Purging Experts and the “Deep State” from Government?

If you are a large corporation, you almost always want to rein in government regulation and minimize taxes. You got your tax wish with Trump’s 2017 deficit-busting slash of the federal corporate tax rate from 35% to 21%. Now if only corporate America could do away with federal administrative agencies protecting consumers, requiring public companies to file complete and accurate statements to the public, supporting workers trying to unionize, supervise food and drug sales and quality, protect the public from pollution, greenhouse gas emissions and other environmental damage, etc. Well, on January 17th, we got one more example on how the MAGA movement has gone beyond Congress and state legislatures through a rightwing set of Supreme Court Trump appointments to act as a de facto legislature, without limits, to implement that agenda. The oral arguments before the Court on January 16th presented just such an opportunity.

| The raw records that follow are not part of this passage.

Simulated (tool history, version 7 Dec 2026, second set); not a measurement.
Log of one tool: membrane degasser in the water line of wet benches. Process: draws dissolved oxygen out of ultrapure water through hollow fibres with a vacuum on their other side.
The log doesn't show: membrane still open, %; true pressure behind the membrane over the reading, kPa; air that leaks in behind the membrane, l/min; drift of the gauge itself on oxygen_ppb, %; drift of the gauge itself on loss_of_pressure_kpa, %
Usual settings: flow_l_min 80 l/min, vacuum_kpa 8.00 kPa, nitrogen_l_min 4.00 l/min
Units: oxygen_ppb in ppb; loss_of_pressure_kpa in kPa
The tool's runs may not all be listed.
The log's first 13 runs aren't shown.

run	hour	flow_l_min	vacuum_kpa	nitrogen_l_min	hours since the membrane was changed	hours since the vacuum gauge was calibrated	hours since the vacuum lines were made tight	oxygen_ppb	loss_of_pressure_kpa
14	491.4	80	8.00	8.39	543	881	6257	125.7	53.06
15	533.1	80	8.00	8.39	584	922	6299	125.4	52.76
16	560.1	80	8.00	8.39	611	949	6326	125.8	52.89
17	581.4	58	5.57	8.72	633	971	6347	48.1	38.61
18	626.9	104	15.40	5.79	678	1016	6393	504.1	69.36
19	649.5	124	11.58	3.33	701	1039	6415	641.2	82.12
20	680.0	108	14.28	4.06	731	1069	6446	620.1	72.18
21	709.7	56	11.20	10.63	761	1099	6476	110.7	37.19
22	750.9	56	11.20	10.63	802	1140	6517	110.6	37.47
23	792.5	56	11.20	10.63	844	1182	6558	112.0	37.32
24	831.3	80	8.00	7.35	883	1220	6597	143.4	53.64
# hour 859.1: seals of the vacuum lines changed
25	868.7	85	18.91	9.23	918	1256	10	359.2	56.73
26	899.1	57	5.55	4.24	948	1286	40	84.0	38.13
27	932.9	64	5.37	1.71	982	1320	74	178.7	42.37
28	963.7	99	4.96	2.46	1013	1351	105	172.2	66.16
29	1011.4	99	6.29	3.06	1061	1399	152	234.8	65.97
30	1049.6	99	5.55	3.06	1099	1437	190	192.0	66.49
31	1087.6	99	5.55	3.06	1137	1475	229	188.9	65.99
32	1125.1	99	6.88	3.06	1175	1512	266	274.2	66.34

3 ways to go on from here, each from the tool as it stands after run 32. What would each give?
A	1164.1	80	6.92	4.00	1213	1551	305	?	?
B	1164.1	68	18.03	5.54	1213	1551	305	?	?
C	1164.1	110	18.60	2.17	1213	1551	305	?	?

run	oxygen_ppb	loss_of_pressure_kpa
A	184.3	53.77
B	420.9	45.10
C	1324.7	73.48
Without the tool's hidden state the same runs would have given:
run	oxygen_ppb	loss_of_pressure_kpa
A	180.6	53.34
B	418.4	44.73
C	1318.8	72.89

Writing for CNN on January 17th, Joan Biskupic, sets the stage: “Wealthy business entities and conservative advocates have been building toward this Supreme Court moment for decades. And now with three appointees of former President Donald Trump on the bench, their goal appears within reach, and the regulatory world could be turned on its head… Justices who’ve been gradually constraining federal regulators sounded ready during arguments on Wednesday [1/16] to make their most substantial move yet and gut a 1984 ruling that has given US agencies wide latitude over policy, from environmental protection to workplace safety.

“Reversal of the so-called Chevron deference approach was a priority for the judicial selection team that served Trump – on par with some right-wing activists’ quest for reversal of constitutional abortion rights. The reconstituted Supreme Court delivered on that agenda item in 2022 when it overturned Roe v. Wade.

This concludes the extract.